Ofsted head criticises CofE for resisting Sunday school inspections


Ofsted head criticises CofE for resisting Sunday school inspections

Amanda Spielman said one of Ofsted's great areas of concern is "under the radar" activity in out-of-school provision

The head of Ofsted has described her "regret" that the Church of England has resisted changes in the law to allow out-of-hours religious schools to be inspected.

Addressing the Church of England Foundation for Education Leadership, a partnership of schools, dioceses, universities and others dedicated to supporting the development of leaders in education, Amanda Spielman said one of Ofsted's greatest areas of concern is what is happening "under the radar" in so-called out-of-school provision.

She said: "Out-of-school provision is a mainstay of the work of the church; indeed it is hard to think of a more British institution than a Sunday school. Similar positive activity groups exist in other faiths, providing extra-curricular activities, language training and spiritual instruction. I have no doubt they provide an enriching experience to the young people who attend them.
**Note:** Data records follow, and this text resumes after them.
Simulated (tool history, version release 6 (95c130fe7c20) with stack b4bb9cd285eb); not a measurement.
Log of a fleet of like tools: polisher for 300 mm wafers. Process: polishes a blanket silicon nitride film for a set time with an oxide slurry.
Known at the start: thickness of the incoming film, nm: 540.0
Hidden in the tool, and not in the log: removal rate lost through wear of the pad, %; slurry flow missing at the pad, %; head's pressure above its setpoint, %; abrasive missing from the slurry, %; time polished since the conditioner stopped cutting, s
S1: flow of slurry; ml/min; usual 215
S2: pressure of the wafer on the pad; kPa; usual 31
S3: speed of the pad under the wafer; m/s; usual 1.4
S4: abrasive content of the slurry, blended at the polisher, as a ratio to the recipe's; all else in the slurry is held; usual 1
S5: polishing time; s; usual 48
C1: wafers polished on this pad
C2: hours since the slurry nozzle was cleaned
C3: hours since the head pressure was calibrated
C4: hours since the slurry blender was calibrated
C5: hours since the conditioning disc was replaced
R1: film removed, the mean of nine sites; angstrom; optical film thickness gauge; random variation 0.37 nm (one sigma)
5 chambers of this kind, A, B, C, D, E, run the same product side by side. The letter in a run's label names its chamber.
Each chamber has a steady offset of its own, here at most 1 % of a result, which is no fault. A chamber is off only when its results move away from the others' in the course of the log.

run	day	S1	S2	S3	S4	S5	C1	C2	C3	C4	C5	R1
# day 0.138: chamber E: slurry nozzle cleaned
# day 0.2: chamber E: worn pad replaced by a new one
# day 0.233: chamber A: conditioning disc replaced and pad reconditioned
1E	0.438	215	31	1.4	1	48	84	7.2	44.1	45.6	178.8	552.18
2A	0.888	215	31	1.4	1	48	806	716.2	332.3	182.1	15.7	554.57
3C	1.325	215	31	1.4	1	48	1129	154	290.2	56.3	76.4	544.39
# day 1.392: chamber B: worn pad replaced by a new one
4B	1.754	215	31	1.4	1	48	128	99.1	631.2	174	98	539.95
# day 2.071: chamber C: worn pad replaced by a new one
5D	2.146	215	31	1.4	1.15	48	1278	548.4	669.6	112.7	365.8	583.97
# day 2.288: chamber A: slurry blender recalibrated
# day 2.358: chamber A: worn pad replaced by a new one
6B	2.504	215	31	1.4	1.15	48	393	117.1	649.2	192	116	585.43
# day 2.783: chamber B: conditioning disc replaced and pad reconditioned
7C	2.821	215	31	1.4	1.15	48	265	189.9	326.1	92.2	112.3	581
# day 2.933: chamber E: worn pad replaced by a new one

"But some other out-of-school settings operate less benignly. These institutions, some of which operate as illegal schools, use the opportunity to – in the words of the former Prime Minister – put ‘poison in the minds, hatred in hearts’ of young people. They need to be tackled.

"That is why I am afraid to say it is a matter of regret that the Church has resisted changes in the law to allow Ofsted to inspect these settings."

David Cameron's government tried to legislate for Jewish, Muslim and Christian religious schools – such as Sunday schools – to register for inspection. However, the plans were dropped after protests from some religious leaders. 

The Catholic bishops of England and Wales did not however oppose the plans.

At the time, Paul Barber, director of the Catholic Education Service commented: “We share the Prime Minister’s view that the teaching of intolerance has no place in Britain today. As one of the major providers of education in the UK, we expect to play a pivotal role in the development of this policy. As such, we don’t see this posing a threat to any extra-curricular Church activity.”

Spielman said yesterday: "This is not about infringing religious freedom: no one is proposing a troop of inspectors turning up at Sunday schools. Instead, it is about ensuring that the small minority of settings that promote extremism are not able to evade scrutiny.

"If we are to protect many of the tenets that the Church holds dear, we need the power to tackle those trying to use education to undermine them."

She also spoke about how, in faith schools in particular, the focus on the spiritual, the moral dimension of young people’s education tends to be exemplary.

However, school leaders often feel that in the pursuit of excellent outcomes they have to betray the very ethos they are attempting to impart on young people, she said.

Exam performance and league tables should be a reflection of what children have learned, and the curriculum should be designed to give children the best pathway to the future, not to make the school look good, she said.

She quoted the Bible to the Church of England education leaders: "Good leaders make sure the focus of their schools is, in the words of Psalm 119, to ‘teach knowledge and good judgment’. To me, that is real ethical leadership."

She spoke of the importance of giving children moral strength: "In an era of ‘fake news’ and tweeting presidents, we need young people to develop the moral fibre they need to flourish in a unstable world and – dare I say it – to correct some of the mistakes of the generation that has come before them.

"The starting point for that is that school leaders, the people who children look to day to day, must embody the values we want young people to inherit. Young people need to see that real leadership isn’t about bullying your staff to game results or pursuing external validation at any cost. Instead, leadership first and foremost is about acting with integrity."

While many faith schools are exemplars in promoting tolerance of faiths, lifestyles and cultures, tolerance and respect does not mean that all belief should be above criticism.

"Ofsted inspectors are increasingly brought into contact with those who want to actively pervert the purpose of education. Under the pretext of religious belief, they use education institutions, legal and illegal, to narrow young people’s horizons, to isolate and segregate, and in the worst cases to indoctrinate impressionable minds with extremist ideology.

"Freedom of belief in the private sphere is paramount, but in our schools it is our responsibility to tackle those who actively undermine fundamental British values or equalities law. That doesn’t just mean Ofsted, but everyone involved in education. Rather than adopting a passive liberalism that says ‘anything goes’ for fear of causing offence, schools leaders should be promoting a muscular liberalism."

She referred to books found by Ofsted inspectors displayed in schools encouraging husbands to beat their wives.

"There are segments of particular faiths who are determined to use our schools to promote beliefs and practices that are an anathema to British values. If we are to tackle this practice effectively, we will require changes to legislation to give us better powers."